Dec 23, 2009
Knowledge Management
In the last few months of the year, I was able to convince one of my co-workers to use delicious for his bookmarks. Until then, when we wanted to inform the other about an important or interesting link, we sent an email, saying something like “Look at this” and added the link in the actual mail. This had the drawback that we most often didn’t visit the linked website because we forgot about the mail at some time and that we thought that there is no need to keep the link somewhere, because it’s already in our postbox (thanks to Xobni we were even able to find the links again).
Delicious really eased the thing and made it possible for us to quickly inform the other about new maritime products or interesting news, keeping the bookmark in a well-defined place at the same time. And now comes the interesting question: What should we do with documents from within our company? Of course there is the possibility to also store local paths within delicious (and make them private, so nobody else can see them), but the interface is of course not made for this (copying paths around is really not the thing I want to do).

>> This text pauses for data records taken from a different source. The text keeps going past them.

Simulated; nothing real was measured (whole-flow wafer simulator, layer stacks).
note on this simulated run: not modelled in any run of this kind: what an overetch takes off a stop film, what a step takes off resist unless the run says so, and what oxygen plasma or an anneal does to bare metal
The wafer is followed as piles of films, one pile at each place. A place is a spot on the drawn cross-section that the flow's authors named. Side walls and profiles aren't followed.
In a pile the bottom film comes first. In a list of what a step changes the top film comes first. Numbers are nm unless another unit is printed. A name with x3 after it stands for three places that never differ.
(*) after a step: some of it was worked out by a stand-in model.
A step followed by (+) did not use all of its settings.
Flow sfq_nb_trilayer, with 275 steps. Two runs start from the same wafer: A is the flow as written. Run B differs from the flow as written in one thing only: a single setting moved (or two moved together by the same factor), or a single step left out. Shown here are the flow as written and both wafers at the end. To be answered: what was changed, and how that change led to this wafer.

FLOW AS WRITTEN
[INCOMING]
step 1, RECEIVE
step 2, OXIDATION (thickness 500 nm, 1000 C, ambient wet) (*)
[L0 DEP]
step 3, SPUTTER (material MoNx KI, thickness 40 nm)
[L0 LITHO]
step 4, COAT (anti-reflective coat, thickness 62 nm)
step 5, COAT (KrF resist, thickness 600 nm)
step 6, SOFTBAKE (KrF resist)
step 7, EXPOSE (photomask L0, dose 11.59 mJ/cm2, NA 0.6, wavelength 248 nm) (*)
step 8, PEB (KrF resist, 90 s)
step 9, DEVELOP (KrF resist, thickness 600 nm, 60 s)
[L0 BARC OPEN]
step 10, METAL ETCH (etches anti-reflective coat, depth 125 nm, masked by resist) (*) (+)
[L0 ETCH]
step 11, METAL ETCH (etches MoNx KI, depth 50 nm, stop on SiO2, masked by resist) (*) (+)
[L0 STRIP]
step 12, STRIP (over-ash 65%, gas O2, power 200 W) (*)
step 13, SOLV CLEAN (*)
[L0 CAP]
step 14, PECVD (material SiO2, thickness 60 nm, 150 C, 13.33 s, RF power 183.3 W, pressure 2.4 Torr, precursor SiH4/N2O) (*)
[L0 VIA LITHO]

Additionally, what about meta-information we want to store. Descriptions, comments and guidelines which have no place in a normal document, because they are either updated on a regular basis, should be accessible for everybody within our company and/or where maintaining a word document is not really appropriate and useful. Yeah, I know, the best thing would be a Wiki, and we actually have one within our company. But unfortunately it’s a Sharepoint wiki, which sucks completely. For sure, it integrates into our IT infrastructure just fine, but editing and maintaining your pages is horrible. Everybody can format their text as they like (I haven’t seen two pages with the same font, text size or color), attachment handling is even worse (scrolling through dozens of pages to get to your directory – fun!) and once you’ve pasted a linked to your page, you cannot edit the location, you can only delete it and define a new one.
Our current solution is to maintain an offsite-wiki which works for us pretty fine but has the disadvantage that it’s not integrated into our IT infrastructure, so for example users need to be added manually.
What’s your company’s solution to this problem? Where and how to you maintain information, bookmarks and documents? Is your company even aware of the fact, that it looses traction and money with non-existing information and knowledge management?